We could really keep the JSON file the way it is, since it already nicely packages everything into one file. But I'm curious if you think it would make any difference to you if everything was in one graph.
By the way, all the information from http://purl.obolibrary.org/obo/go/snapshot/imports/go-taxon-groupings.obo
should be included inside the go-plus.json
as the graph with id http://purl.obolibrary.org/obo/go/imports/go-taxon-groupings.owl
.
@balhoff I looked trough procedure that extracts data from JSON file. It might need some changes, but I should be able to adjust it. If decision would be made to combine all ontologies on one graph in JSON file, can we get it for testing before it replaces one we are using now.

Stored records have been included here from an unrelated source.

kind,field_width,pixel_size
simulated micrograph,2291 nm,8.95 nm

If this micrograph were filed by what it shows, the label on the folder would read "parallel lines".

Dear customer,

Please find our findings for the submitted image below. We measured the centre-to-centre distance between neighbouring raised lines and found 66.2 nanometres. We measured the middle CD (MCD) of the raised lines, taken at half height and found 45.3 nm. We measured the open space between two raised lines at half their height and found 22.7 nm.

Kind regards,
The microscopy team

Thanks @alexsign. We will let you know ahead of time if we decide to do that.
I'm thinking this is more urgent: now that the ontology PURL points to the official release, and there is a separate PURL for snapshots, if someone loads a go-plus snapshot into Protege, they end up loading the imports from release rather than snapshot. We could fix this by a pretty complicated system of setting different ontology IRIs for import modules depending on if it is a snapshot or release; but MUCH easier would be to just merge the imports as described in this ticket.
This caught me yesterday. Even apart from loading snapshot/official from the PURLs, I opened an ontology in a directory with an edited catalogue.xml file and mistakenly was looking at the ontology with a local, out of date version of an import. I think merged imports for releases is a really good idea. (It would be nice to also have a way for advanced users to get the non-merged files for development purposes, but no reason that needs to happen as the default way of getting the ontology.)
Sounds like a good idea. Is this something we should announce to go-friends or in the 'announcements' repo? I am not sure of the best way to reach interested people.
@pgaudet I think we should announce it. Should that be before it happens in snapshot, or instead wait until a snapshot is available so that folks can immediately take a look at the snapshot?
Don't we want to give a bit of time for people to adjust their parsers and loading scripts ? I propose announcing it in advance and give a date (at least approximate) when it will happen.
@pgaudet @cmungall how does this sound?
We plan to make a change to versions of the ontology, such as "go-plus.owl", that import external files. In an upcoming release, the external imports will be merged into the ontology, rather than referenced via an 'owl:import'. These external imports include content extracted from other ontologies, such as Uberon and ChEBI, which is needed for full classification of the GO. By merging the external content and GO content into a single file, we can ensure that the version of the external content used with a given release is exactly the version tested with that release.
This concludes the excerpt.